At the very moment thousands of Americans were gathered in Washington, D.C., to call for racial unity and an end to gun violence in honor of the 60th anniversary of the March on Washington, a racist terrorist opened fire with a swastika-emblazoned assault rifle at a Dollar General store in Jacksonville, Florida.

He killed Angela Michelle Carr, 52, a loving mother of three and a grandmother of 16 who “would give her shirt off her back for people,” her son said.

He killed Jerrald Gallion, 29, a restaurant manager who was on his way to spend the day with his 4-year-old daughter.

He killed 19-year-old A.J. Laguerre, who worked at the store to help support the grandmother who raised him and his four siblings after their mother died.

The details of their lives didn’t matter to the armed terrorist, though. All that mattered to him was that they were Black.

The multiple manifestos 21-year-old Ryan Palmeter left behind detail his “hatred against African Americans and belief in the inferiority of Black people,” as well as “anti LGBTQ+ and anti-Semitic grievances,” said Sherri Onks, Special Agent in charge of FBI Jacksonville office.

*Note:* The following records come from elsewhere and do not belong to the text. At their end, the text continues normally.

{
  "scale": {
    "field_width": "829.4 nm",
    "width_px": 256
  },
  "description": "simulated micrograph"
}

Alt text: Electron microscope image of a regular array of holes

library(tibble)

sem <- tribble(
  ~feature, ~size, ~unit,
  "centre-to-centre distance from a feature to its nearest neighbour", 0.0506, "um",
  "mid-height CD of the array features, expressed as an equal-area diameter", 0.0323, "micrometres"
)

He hoped for a race war. He praised other mass murderers, including the Oklahoma City bomber, the Norwegian summer camp killer, and the Virginia Tech school shooter.

He underwent an involuntarily psychiatric evaluation in 2017, but he was able to purchase firearms under Florida law because he was not held for treatment.

This scenario would be unthinkable in a rational, responsible democracy that acknowledged the deadly consequences of racist rhetoric and placed the safety of its citizens above the profits of gun merchants.

If Palmeter’s recent mental health crisis had turned up on his background check, an investigation could have revealed his murderous intent and prevented the legal purchase of his firearms. An assault weapons ban would have kept him from legally purchasing the most lethal of his weapons under any circumstance. Judicious monitoring of social media could have curbed the onslaught of racist, violent propaganda that feeds savage delusions like Palmeter’s. If public figures and politicians held themselves to a higher standard, fanning the flames of racial resentment as a political tactic would fall into the dustbin of history.

Because the United States is not yet that rational, responsible democracy, this scenario plays out again and again and again.

Almost 29,000 Americans have died of gun violence so far in 2023. That number should send lawmakers rushing to enact common sense gun safety policies.

We know that states with safter gun policies have lower rates of gun violence. We know that states with lax gun safety regulations see more mass shootings. We know that hateful propaganda on social media emboldens racists and extremists to act on their views.

The American people know all this. That’s why 90% support safter gun policies. But there are too many lawmakers – many of whom fall into that 90% -- who value the campaign cash of gun lobbyists more than the will of their constituents.


Fanning the flames of racial resentment for political gain has deadly consequences when those so inflamed have nearly unfettered access to high-powered weapons of war. At some point we must recognize that the lack of even the most basic effort to prevent racist gun violence is indistinguishable from encouraging it.